Stories of Us - April 5, 2019

Stories of Us - April 5, 2019
Posted on 04/05/2019
Partnership Educators,

I want to tell you a story about stories.  Sometimes the stories we tell each other are more than just tales, entertainment, or narratives.  They are also vehicles for selling ideas and inspiring others across our society.  Many of the most advanced achievements of this modern era has its roots in stories.

Three hundred years ago Galileo Galilei learned of a Dutch invention that took two pieces of shaped glass in a long tube to extend human sight.  As he turned this new ability to see farther out towards the moon; he discovered something incredible.  In his published books in 1610 he revealed that the moon was, in fact, a world of high mountains and seas.  This prompted stories about traveling there. 

The first was written by the Bishop of Hereford Francis Godwin who wrote of a marooned explorer who invented the machine to harness the power of the local geese in order to go to the moon.  His story contained crazy ideas such as a sun-centered solar system and weightlessness as you moved away from the earth.    These ideas don’t seem insightful or very creative to us today but for the first time someone had the idea that a machine could take us to the moon rather than a dream or magic.  These ideas continued to build until the late seventeenth century when people went back to using magic and dreams as a way to get to the moon.   Why did they do that? It was at that time when Newton discovered the power of gravity and Hook and Boyle discovered that there was a vacuum in space.  These new discoveries left many authors without ideas to overcome these new truths.

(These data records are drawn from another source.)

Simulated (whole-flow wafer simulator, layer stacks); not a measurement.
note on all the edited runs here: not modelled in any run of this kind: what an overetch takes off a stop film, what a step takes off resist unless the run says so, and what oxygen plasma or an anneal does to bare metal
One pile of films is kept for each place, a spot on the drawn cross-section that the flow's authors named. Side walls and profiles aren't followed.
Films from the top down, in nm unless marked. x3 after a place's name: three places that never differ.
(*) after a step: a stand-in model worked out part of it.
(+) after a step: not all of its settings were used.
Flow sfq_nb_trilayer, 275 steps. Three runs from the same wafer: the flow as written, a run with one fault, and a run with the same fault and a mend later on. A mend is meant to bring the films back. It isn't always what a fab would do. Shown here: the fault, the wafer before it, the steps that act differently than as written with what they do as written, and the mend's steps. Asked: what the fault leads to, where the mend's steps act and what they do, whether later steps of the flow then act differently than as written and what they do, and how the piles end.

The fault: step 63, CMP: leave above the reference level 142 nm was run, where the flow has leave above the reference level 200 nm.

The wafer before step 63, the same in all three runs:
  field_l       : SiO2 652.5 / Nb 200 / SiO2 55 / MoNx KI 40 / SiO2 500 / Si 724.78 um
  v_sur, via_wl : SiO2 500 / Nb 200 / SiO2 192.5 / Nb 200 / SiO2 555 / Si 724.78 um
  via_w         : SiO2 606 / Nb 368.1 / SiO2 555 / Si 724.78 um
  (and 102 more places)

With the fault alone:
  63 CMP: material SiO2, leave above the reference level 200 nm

Then the industrial revolution occurred and the steam engine was invented along with pressure vessels.   People started to think about how they could resist the vacuum in space.  It was Edgar Allan Poe who wrote the next great story of space flight.  He wrote about a sealed balloon carriage that is launched by dynamite and floats through space to the moon.   Interestingly enough he gives credit in the appendix to Godwin’s story from two-hundred years earlier.  Then came Jules Vern’s story From the Earth to the Moon in 1865.  The story outlines a spaceship that leaves Florida, with three people on board, and its journey takes three days.   Poe’s account is eerily similar to the actual Apollo flights that happened almost a hundred years later.  Many of the rocket scientists who helped make space flight a reality today,  give credit to these and other stories of impossible flights as their inspiration.  Decades of commitment and countless hours of labor were also involved to solve the problems of space flight. 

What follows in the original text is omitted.